Direct mail and referral programs are a marriage made in heaven! Plenty of big companies know that too.There are very few traditional marketing methods that are better suited to leveraging for referrals than your direct mail campaigns. Here is how you can get more referrals every time you send out a direct mail piece.
Be Direct
If you offer a referral incentive, print it on your direct mail pieces. Offer a discount or a reward, and have people fill in their name and contact number before passing the information on to a friend or family member. If you offer B2B products or services, you can do the same thing, by offering customers a percentage discount on their purchases for referring paying customers to you.
Be Social
Social media is one of the best referral methods out there too. Refer customers to an offer online, and request that they like and share it to qualify. Your offer will show up in all of their friends and families feeds.
Send Out Gift Cards
When your direct mail piece includes a gift card or gift certificate, you automatically encourage referrals. Even if the recipient does not need your product or service, they are likely to pass the saving on to someone they know.
Collaborate With a Non Profit
Why not get referrals and help a local nonprofit or charity organization? Offer to make a donation or perform a service for a deserving organization every time someone tell you that they have been referred to you. The best way to do this is to have them pass on the direct mail piece, and to have the customer present it to you.
Publicize Your Affiliate Program
If you are taking advantage of the marketing potential that an affiliate program offers individuals or companies the opportunity to market your products or services on their website or elsewhere, then your direct mail pieces could be the ideal place to recruit more people for that marketing platform.
Just Ask
This last one does not include any incentives or payouts. All it requires is sincerity and the forethought to just ask. Include a line on your direct mail pieces that requests that if the reader cannot use your products or services, they pass it on to someone else. If you are going to be personal though, then be personal. Try to reserve this kind of direct request to addressed mail that you send to existing customers, who can genuinely provide a testimonial of your services or products.

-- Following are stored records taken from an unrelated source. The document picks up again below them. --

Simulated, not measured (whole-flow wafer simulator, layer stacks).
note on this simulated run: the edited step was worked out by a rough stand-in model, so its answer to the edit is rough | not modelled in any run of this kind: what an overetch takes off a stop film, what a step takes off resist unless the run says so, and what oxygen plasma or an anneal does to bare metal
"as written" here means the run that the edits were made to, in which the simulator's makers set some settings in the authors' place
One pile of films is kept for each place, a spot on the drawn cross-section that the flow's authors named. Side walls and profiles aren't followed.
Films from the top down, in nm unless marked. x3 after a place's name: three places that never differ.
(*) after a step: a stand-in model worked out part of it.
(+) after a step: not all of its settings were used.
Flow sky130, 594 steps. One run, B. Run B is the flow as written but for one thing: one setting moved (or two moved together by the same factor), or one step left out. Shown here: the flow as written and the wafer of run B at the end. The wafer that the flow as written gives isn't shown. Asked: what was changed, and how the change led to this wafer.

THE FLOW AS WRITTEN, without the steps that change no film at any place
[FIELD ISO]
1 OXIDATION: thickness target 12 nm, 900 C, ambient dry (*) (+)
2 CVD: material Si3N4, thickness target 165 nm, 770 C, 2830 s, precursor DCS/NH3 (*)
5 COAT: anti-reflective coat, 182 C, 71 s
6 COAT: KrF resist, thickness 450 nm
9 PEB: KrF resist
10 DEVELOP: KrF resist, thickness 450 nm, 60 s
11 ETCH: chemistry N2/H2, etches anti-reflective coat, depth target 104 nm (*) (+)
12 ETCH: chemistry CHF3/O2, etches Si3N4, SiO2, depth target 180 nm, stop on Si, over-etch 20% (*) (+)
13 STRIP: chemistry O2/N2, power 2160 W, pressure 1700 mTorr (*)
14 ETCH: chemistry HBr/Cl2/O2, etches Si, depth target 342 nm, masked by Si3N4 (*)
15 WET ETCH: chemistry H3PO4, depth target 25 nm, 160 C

The Social Proof is in the Pudding
The truth is, even today in the world of likes and tweets, of e books and affiliate programs; a big part of marketing is personal. Whether it is you getting in front of your customers personally, or figuring out how to get their friends or family to do it for you, the power of the referral is still just as strong as it always was.
Consumers need what is known as social proof (the approval of their peers or colleagues) before they make a purchasing decision, and if that proof is a referral from someone they trust, then so much the better.